Daily Market Wire 14 April 2022

Lachstock Consulting, April 14, 2022

Wheat and corn firmed 1pc. The oils and oilseeds complex, though mixed, closed mostly firmer.

  • Chicago wheat May contract up US9.75cents per bushel to 1113.5c/bu;
  • Kansas wheat May contract up 11.75c/bu to 1174c/bu;
  • Minneapolis wheat May up 2.75c/bu to 1159c/bu;
  • MATIF wheat May contract up €3.75/t to €403/t;
  • Black Sea wheat July contract up $0.50/t to $360.50/t;
  • Corn May contract up 7.25c/bu to 783.5c/bu;
  • Soybeans May contract up 5.75c/bu to 1676c/bu;
  • Winnipeg canola November 2022 contract up C$9.10 /t to $1027.80/t;
  • MATIF rapeseed November 2022 contract up €0.75/t to €816.75/t;
  • ASX July 2022 wheat contract unchanged at A$405/t;
  • ASX Jan 2023 wheat contract up $3/t to $416/t;
  • AUD dollar unchanged at US$0.745.


Wednesday’s futures markets opened lower and then made strong gains as Egypt’s GASC announced it had booked 350,000t, namely four French cargoes, one Russian and a small Bulgarian vessel. Since the previous purchase made by Egypt, the world’s biggest wheat buyer, two months ago, CNF values have moved US$140/t so don’t be fooled thinking this is just a futures rally. The price of wheat traded into Egypt will reflect the full move given the dominance by both Russia and Ukraine historically, but this shows that there is fundamental strength in FOB and CNF. It also shows that Russia will still feature in this program, although the seller supposedly has their own boats which allows them to get around the current constrictions on shipping. Given that crop conditions are looking good in Russia it would be hard to take the knife to Russian exports. New crop wheat will still find its way out, if old crop was anything to go by.

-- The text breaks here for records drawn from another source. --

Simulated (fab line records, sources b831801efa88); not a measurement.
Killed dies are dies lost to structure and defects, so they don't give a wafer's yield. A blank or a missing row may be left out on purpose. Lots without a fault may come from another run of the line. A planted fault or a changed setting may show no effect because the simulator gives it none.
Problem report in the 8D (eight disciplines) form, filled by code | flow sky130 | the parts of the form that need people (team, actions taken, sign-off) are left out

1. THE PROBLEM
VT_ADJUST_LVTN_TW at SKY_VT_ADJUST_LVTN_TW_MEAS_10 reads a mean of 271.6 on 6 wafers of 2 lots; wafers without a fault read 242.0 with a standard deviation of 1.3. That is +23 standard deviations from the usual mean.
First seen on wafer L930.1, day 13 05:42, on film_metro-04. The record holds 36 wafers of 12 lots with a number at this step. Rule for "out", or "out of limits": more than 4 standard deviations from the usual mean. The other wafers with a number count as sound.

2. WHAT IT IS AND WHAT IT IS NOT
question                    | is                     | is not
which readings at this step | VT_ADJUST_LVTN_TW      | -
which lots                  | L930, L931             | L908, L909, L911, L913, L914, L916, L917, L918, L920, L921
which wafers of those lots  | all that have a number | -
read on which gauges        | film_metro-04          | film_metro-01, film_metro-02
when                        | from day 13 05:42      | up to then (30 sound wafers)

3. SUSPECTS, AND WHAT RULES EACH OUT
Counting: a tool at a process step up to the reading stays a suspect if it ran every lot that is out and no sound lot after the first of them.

Weather predictions in the US are looking good, but rain hasn’t fallen yet. It would be interesting to see if the market could actually trade supply demand fundamentals. The next US wheat weekly export sales report will be interesting given the US relative value. Sales of close to 650,000t per week are needed to reach the USDA annual projection, which seems pretty unlikely. This whole market is trying to solve for zero – when is there enough risk premium in the market? – at what level do we reprice trade flows to solve the global shortfalls?  –  is it the function of the futures market to do this or will exchanges like Chicago dislocate from the world physical markets due to capital flow alone?

Corn is, in my humble opinion, a powder keg. The reliance on US production is too big. As we reported this week, Biden moved to E15 and the world held its breath over Ukraine corn planting…scary stuff.


Liquidity picked up leading into Easter. Local trading activity continued to find a trading point yesterday and current crop wheat values were a touch firmer across the board. There is still a large premium for prompt delivery wheat if you can sort the logistics.

New crop wheat values firmed again, multigrade grower bids stronger by another $5-10/t.

Canola yet again went from strength to strength, another $10-15/t firmer by close of business.

Supply chain pressure leading into Easter not doubt will continue into the following short week, Anzac Day which will round out the month of April.

Domestic mills are running out of grain and export terminals facing mounting delays. Deliveries are unlikely to become any easier any time soon now that planting is underway, the grower truck fleet drying up and rail issues likely getting worse now the Sydney line is down due to flooding.

Moisture has been added back into the BOM 8-day model for South Australia with the Eyre Peninsula set to see a system feed in from WA which is predicting 10-15mm event.